Within the Pale of Settlement, horticulture was not a typical Jewish enterprise or field of endeavor. There were several obstacles to establishing a horticultural business. Not only were Jews’ rights to own land limited, but they also needed a significant amount of capital for the initial investment and beyond. In addition, uncontrollable natural causes and weather could heavily impact the harvest.

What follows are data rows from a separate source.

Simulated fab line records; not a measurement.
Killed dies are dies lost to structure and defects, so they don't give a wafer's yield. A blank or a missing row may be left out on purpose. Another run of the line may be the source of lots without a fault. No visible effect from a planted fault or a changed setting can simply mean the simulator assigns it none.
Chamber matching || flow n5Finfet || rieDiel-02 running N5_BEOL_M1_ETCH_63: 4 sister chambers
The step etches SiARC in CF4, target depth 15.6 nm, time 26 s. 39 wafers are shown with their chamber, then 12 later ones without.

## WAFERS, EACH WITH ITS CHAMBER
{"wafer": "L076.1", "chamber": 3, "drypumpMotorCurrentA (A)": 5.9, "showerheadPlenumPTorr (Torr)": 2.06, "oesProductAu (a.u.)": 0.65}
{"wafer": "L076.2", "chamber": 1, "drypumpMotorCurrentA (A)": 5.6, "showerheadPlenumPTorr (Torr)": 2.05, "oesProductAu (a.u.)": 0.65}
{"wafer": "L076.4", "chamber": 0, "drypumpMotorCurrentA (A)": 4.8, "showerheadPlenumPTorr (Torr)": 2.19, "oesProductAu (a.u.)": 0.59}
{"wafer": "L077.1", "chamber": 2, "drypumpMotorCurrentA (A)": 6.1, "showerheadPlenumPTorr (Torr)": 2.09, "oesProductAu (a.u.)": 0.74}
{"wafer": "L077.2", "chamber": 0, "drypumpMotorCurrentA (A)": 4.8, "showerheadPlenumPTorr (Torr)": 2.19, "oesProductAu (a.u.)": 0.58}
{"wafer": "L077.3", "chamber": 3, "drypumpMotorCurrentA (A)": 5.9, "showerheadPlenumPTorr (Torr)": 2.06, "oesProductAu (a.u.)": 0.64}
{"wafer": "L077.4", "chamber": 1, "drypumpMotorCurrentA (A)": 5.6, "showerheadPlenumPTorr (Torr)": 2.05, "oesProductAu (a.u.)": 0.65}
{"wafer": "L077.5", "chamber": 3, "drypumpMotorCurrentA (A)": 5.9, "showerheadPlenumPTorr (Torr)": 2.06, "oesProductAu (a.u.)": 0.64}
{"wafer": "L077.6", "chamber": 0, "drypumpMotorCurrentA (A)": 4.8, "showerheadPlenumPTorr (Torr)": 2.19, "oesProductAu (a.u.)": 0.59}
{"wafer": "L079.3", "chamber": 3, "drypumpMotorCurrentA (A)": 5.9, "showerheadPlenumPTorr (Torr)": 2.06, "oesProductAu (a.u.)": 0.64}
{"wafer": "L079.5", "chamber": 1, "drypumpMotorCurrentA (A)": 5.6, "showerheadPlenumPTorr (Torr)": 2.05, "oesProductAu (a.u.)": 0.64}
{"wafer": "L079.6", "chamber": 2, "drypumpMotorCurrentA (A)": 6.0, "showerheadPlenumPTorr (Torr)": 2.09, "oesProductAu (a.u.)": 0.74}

In the Mogilev guberniya archives, we recently discovered a document listing twenty-three (23) Jews who earned their livings as horticulturists. However, the document indicates that there were almost 1,400 horticulturists in Mogilev guberniya. Most of them grew a variety of fruit tree species, e.g. apple, pear, cherry and plum. The apple tree was the most popular. In 1911 the highest concentration of Jewish horticulturists was in the town Gomel.
The list contains the following surnames: LEVITIN, KAPLAN, BIBERSHTEIN, BEREZIN, TYOMKIN, KHAVKIN, BYKHOVSKY, GUREVICH, DOBKIN, ITKIN, LOV’YANOV, POLYAKOV, PERLIN, UFLAND, PLATNER, CHERNYAVSKY, MITELMAN, GANELIN, SLONIM, BLUMKIN, KATZ, PERNIK.